The launch, originally scheduled for Monday night in the United States, was postponed several times this week due to bad weather.
On Saturday, a SpaceX Falcon-9 rocket took of at 0648 GMT from the base at Vandenberg, California, before deploying several dozen satellites an hour later, including the Kenyan Taifa-1 (“Nation-1”, in the Swahili language).
Designed and developed by a team of Kenyan researchers, the satellite is intended to provide data for agriculture and environmental monitoring in Kenya, much needed in the East African country which is currently experiencing a historic drought.
In a joint statement last week, the Kenyan Ministry of Defence and the Kenya Space Agency touted “an important milestone” that should boost Kenya’s “budding space economy”.
“We have direct benefits from space exploration, we are going to be able to improve our food security,” Pattern Odhiambo, a KSA engineer who participated in the project, told AFP.

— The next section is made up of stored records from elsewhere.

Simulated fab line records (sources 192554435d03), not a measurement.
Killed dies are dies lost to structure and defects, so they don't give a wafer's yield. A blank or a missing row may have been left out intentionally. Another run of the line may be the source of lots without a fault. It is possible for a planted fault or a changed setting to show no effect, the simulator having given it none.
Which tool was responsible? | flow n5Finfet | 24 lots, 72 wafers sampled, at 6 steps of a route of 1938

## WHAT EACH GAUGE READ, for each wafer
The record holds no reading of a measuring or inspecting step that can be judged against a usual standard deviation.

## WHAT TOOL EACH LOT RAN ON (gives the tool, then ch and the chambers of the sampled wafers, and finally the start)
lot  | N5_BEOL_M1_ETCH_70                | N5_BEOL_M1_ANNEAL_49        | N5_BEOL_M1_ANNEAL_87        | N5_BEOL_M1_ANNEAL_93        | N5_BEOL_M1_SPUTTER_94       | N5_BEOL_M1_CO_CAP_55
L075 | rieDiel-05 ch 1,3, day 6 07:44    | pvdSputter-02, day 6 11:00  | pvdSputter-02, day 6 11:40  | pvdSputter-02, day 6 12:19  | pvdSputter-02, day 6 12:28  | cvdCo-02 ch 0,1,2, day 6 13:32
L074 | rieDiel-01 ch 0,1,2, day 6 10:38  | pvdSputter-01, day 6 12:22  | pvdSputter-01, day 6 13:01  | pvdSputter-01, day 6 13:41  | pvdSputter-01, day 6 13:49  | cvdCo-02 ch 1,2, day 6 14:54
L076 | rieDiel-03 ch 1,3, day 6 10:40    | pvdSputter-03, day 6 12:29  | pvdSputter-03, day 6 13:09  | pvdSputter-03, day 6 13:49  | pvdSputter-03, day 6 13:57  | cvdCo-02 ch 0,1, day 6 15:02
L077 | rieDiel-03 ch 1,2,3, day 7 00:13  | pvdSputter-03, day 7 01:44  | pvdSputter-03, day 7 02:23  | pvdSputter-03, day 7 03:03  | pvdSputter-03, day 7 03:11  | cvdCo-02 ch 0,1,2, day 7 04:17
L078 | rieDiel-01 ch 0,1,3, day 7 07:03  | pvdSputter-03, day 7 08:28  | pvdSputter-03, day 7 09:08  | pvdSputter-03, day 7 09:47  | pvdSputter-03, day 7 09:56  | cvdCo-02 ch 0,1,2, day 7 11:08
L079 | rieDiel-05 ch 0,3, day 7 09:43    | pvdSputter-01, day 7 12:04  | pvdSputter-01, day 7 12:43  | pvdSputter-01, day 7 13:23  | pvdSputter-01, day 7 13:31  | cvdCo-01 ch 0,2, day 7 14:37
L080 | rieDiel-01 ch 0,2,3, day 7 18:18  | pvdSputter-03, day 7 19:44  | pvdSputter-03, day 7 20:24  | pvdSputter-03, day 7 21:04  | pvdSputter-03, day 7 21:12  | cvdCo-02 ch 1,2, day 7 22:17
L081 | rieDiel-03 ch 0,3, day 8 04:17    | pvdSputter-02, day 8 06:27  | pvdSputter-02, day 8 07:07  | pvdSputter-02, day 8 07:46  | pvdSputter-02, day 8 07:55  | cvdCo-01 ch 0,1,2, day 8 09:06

With the satellite’s multispectral camera images, “we will be able to have high-quality earth observation data, this will help us predict crop yield,” he explained.
Kenya sent its first nano-satellite into space in 2018.
As of 2022, more than 50 African satellites have been sent to space, according to Space in Africa, a Nigerian company that tracks African space programmes.
Egypt was the first country on the continent to send a satellite into space in 1998.